Clint Eastwood is one of the great actors and directors out there. He’s been consistently making good films for sixty years, and he doesn’t seem to be willing to stop.

The three films – Dirty Harry (1971), Pale Rider (1985), and The Outlaw Josey Wales (1976) aren’t necessarily the very best of Clint Eastwood but they are all good films in their way (if I’m being honest I’ve not seen either of them in a long while so I don’t have anything intelligent to say about them at the moment) and they will make a nice addition to anyones collection.

Also out this week that looks interesting:

Anora 4K UHD: This Oscar-winning film from last year is about a sex worker who marries an Oligarch and then faces the consequences when her husband’s family finds out.

Paddington in Peru: I’ve not seen any of the Paddington films but everyone says they are delightful.

Star Trek: Section 31: Michelle Yeoh stars in this Star Trek film about a secret division of Starfleet tasked to protect the United Federation of planets, but she must also learn to deal with some dark secrets. The reviews have been savage.

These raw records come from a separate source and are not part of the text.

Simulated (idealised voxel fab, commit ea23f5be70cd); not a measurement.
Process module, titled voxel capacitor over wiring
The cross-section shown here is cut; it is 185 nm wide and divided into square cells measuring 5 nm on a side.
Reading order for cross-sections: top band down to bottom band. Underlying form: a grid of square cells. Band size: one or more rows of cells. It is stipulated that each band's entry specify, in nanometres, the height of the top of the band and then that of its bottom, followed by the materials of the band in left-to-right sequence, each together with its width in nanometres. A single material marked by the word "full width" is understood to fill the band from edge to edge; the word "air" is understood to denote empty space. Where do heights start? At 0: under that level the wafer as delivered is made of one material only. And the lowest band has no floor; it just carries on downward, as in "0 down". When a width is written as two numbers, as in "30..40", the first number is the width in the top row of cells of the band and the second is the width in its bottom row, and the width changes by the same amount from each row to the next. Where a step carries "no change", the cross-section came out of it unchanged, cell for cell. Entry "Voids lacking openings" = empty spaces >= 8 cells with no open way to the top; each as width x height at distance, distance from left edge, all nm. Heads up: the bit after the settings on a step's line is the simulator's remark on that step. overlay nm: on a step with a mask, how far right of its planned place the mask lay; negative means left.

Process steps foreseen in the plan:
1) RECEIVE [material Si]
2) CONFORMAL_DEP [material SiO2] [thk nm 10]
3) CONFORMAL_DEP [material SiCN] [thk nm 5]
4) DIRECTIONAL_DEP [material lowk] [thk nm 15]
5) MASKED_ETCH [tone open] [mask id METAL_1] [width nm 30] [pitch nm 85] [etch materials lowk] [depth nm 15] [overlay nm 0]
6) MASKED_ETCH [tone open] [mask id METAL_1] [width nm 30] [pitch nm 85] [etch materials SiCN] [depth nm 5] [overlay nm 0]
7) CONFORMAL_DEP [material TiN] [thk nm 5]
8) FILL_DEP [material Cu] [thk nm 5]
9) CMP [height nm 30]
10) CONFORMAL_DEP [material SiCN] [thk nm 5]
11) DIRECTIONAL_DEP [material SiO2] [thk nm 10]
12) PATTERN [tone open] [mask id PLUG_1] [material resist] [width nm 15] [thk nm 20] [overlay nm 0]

V-Cinema Essentials: Bullets & Betrayal: Arrow Video presents this collection of straight-to-video films from Japan. You can read my review here.

Murderrock 4K UHD: Vinegar Syndrome presents this ridiculously silly, gory, and surprisingly beautiful Giallo of Lucio Fulci in UHD. You can read my review of the movie here.

Awesome ’80s in April: Black Moon Rising (1986)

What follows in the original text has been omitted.